Zero Emissions Target In 2050, Joe Biden Government Funds IDR 51.2 Trillion Carbon Removal Program
President Joe Biden, is very serious about tackling climate change. (photo: twitter @potus)

JAKARTA - The US Department of Energy launched a program to fund four large-scale projects across the country that can remove carbon dioxide from the air, on Thursday, May 19. They are investing $3.5 billion in nascent technology, which the Joe Biden Administration says is needed to meet its target of achieving net zero emissions by the middle of this century.

The agency released an official notice saying it would fund a $3.5 billion program created by the 2021 Bipartisan Infrastructure Act that would create four regional direct air capture centers to spur widespread deployment of carbon dioxide transport and storage technology and infrastructure.

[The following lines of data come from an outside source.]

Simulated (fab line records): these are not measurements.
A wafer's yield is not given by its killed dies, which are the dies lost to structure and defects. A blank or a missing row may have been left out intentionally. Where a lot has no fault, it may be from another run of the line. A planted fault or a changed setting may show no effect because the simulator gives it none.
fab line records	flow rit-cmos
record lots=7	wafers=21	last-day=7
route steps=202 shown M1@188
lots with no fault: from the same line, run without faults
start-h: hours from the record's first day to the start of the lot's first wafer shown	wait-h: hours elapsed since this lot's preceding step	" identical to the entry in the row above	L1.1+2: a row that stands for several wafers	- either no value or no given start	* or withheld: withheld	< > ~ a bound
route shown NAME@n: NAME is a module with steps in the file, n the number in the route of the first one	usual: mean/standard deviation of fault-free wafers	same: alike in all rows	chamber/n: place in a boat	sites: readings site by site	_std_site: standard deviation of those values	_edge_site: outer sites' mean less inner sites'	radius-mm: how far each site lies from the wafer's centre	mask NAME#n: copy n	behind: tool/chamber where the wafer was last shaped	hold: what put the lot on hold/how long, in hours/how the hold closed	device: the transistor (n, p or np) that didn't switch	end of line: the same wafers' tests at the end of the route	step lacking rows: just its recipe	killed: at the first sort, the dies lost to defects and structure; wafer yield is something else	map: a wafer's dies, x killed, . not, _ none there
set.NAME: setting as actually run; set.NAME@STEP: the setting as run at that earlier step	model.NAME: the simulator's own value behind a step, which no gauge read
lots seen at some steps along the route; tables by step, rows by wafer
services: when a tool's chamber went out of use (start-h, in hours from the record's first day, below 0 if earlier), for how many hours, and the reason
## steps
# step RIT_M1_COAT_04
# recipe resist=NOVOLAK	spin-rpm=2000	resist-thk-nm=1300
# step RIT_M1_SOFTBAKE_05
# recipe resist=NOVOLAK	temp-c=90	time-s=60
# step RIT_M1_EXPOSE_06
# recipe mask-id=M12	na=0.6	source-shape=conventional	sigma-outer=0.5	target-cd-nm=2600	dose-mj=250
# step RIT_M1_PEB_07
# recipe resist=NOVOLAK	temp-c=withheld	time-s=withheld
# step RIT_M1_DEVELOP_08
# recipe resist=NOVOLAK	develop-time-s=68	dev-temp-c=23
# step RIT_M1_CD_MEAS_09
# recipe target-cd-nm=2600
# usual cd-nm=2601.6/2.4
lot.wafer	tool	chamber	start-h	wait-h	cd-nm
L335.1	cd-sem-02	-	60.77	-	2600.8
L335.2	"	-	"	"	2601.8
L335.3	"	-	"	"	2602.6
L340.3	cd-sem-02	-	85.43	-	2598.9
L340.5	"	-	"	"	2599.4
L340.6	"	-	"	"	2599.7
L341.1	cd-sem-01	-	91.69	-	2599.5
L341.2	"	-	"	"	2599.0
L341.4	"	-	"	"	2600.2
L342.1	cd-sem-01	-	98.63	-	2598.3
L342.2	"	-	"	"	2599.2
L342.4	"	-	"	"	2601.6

The United Nations Intergovernmental Panel on Climate Change released a report last month saying the world will need "carbon dioxide removal" technologies, from planting trees that absorb carbon to grow, to expensive technologies to suck carbon dioxide straight out of the air to meet global goals to curb climate change.

"The latest climate report from the United Nations makes it clear that removing legacy carbon pollution from the air through direct air capture and storing it safely is a critical weapon in our fight against the climate crisis," said US Energy Secretary Jennifer Granholm, as quoted by Reuters.

Carbon removal technologies have received great attention and investment in recent months. There are three major direct air capture projects, under development and which have emerged in North America and Europe but they only suck small amounts of CO2 from the air at present.

Earlier this year, tech companies Google, Shopify, Meta and Stripe launched a $1 billion fund that will buy carbon removal credits over the next decade as a way to encourage rapid deployment of the technology.

World conglomerate Elon Musk last year offered $100 million in prize money to inventors for developing new carbon removal technologies.

The DOE says that by the middle of this century, carbon removal needs to be done on a gigaton scale, meaning it should be able to absorb the equivalent emissions of the roughly 250 million vehicles driven in one year.